Langley’s Draft Riser’s

Since the beginning of the draft process, I have been taking the time to dig in and evaluate each prospect and some players have risen in my rankings. This is not a list of players that are necessarily towards the top of the list in their respective position rankings, however, these are some players that I may not have had my eye on and once I took a deeper look, came away liking their prospects at the next level.

For the purposes of this post, I will keep it to two players on each side of the ball, and come back later with more guys catching my eye. As we move closer towards the 2021 NFL Draft, we are sure to see some of the usual suspects get their hype, skepticisms, and perhaps hear why teams should or should not draft them. It seems like a flat circle every year. Let’s take a look.
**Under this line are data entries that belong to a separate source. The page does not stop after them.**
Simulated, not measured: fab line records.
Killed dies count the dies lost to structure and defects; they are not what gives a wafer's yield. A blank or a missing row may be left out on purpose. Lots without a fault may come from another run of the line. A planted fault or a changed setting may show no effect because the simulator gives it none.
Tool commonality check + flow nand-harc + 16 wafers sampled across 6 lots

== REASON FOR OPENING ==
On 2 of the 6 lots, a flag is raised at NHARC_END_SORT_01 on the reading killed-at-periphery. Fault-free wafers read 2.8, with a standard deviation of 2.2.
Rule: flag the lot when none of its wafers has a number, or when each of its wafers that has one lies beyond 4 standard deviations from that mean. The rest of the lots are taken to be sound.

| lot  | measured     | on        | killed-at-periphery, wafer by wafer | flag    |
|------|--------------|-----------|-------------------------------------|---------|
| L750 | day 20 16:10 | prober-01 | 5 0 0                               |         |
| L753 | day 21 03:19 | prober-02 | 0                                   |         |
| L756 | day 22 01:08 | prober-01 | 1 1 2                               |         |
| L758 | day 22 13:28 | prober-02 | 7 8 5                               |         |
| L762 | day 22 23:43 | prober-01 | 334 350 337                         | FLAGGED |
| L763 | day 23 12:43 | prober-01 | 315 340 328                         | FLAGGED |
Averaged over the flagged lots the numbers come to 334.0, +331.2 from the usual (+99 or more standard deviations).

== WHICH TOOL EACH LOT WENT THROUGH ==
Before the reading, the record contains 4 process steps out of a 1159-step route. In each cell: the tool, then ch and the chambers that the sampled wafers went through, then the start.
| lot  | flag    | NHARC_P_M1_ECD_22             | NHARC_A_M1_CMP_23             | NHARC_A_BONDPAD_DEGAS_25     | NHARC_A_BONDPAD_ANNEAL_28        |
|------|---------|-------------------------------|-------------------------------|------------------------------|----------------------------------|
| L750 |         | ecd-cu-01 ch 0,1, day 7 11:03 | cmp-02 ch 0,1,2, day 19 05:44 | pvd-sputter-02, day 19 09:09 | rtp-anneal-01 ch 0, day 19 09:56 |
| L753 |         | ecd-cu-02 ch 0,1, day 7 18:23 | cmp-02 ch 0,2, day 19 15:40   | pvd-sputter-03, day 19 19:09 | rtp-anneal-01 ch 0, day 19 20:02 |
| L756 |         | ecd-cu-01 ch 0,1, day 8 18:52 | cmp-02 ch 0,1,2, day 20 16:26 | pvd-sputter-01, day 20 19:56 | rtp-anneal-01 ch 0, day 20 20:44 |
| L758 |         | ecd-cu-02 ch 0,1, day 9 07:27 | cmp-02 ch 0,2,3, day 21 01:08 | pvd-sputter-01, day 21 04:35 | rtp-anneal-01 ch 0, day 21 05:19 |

Dyami Brown, WR North carolina

A while ago, I released my top ten wide receiver rankings, and Brown was left off that list. Upon digging more into the Tar Hell product, he exhibits a lot of the traits that translate well to the next level. I think it has come as no surprise that the speed in this draft is incredible, and Brown is another on that long list. What I like about Brown is he has “game speed” not every prospect possesses and has the ability to separate and create space. When he has the balls in his hands, Brown knows how to find the space to gain YAC yardage, something that is a forgotten trait in the receiving game. In a league that lives on big plays and dynamic play-makers, Brown will fit right in.

Anywhere round two into early round three would be the proper draft position for Brown to be taken. If I were to venture a guess, Brown will find himself being taken off the board anywhere early-to-mid second round, and whichever team selects him, will get themselves another dynamic piece to their passing game.

Sep 21, 2019; Miami Gardens, FL, USA; Miami Hurricanes tight end Brevin Jordan (9) carries the ball in the first quarter of a football game against the Central Michigan Chippewas at Hard Rock Stadium. Mandatory Credit: Sam Navarro-USA TODAY Sports

brevin jordan, te miami (fl)

There is a lot to like about Brevin Jordan, and what he can bring to a passing game at the next level. First, the knock; Jordan is not much in the line of a “blocker” and his frame projects more as a “tweener.” Now that we have that out of the way, I think there is a lot to like about Jordan, and optimism in his translation at the next level. Jordan has the athleticism to beat linebackers in coverage, and can bring diversity to a tight end group. The NFL is headed towards the more athletic style of tight ends as the league becomes more pass-happy. Where Jordan will thrive is in two tight end sets where he can be flexed out a bit off the line of scrimmage.

And area Jordan will need to work on is his contested-catch ability, as it will obviously get tougher at the next level. However, as I have looked at this tight end class, I believe his upside and abilities put him towards the top of the list, and should be in line for a day two pick.

jordan smith, edge uab

If “traits” were a player, it would be Jordan Smith. Smith has a bit leaner of a frame at his height, however, he uses it to his advantage. I have found myself loving his upside as a day two pick with his dip move that he has seemed to perfect. One thing I like to see in edge rushers is length, as that is a great way to gain leverage on pass-rush moves. Smith feels like one of the most natural pass-rushers in this draft, and I have loved his tape. For my money, a team is getting a steal day two.

ifeatu melifonwu, cb syracuse

An underrated trait at the cornerback position to me is length, and that is something Ifeatu Melifonwu brings to the field. I see Melifonwu as a strong press-corner that can use his length to jam receivers at the line of scrimmage anf smother them. One drawback to Melifonwu is he isn’t much of a play-maker where you can expect him to come in and get interceptions, and as an off coverage corner, he needs some work. The good thing is I believe the issues are fixable, and cornerback is a position players continue to evolve at throughout their career; Marlon Humphrey is a great example of this. If Melifonwu studies the tape, works on his issues, he has the makings of being one of the better press cornerbacks in the league with his traits.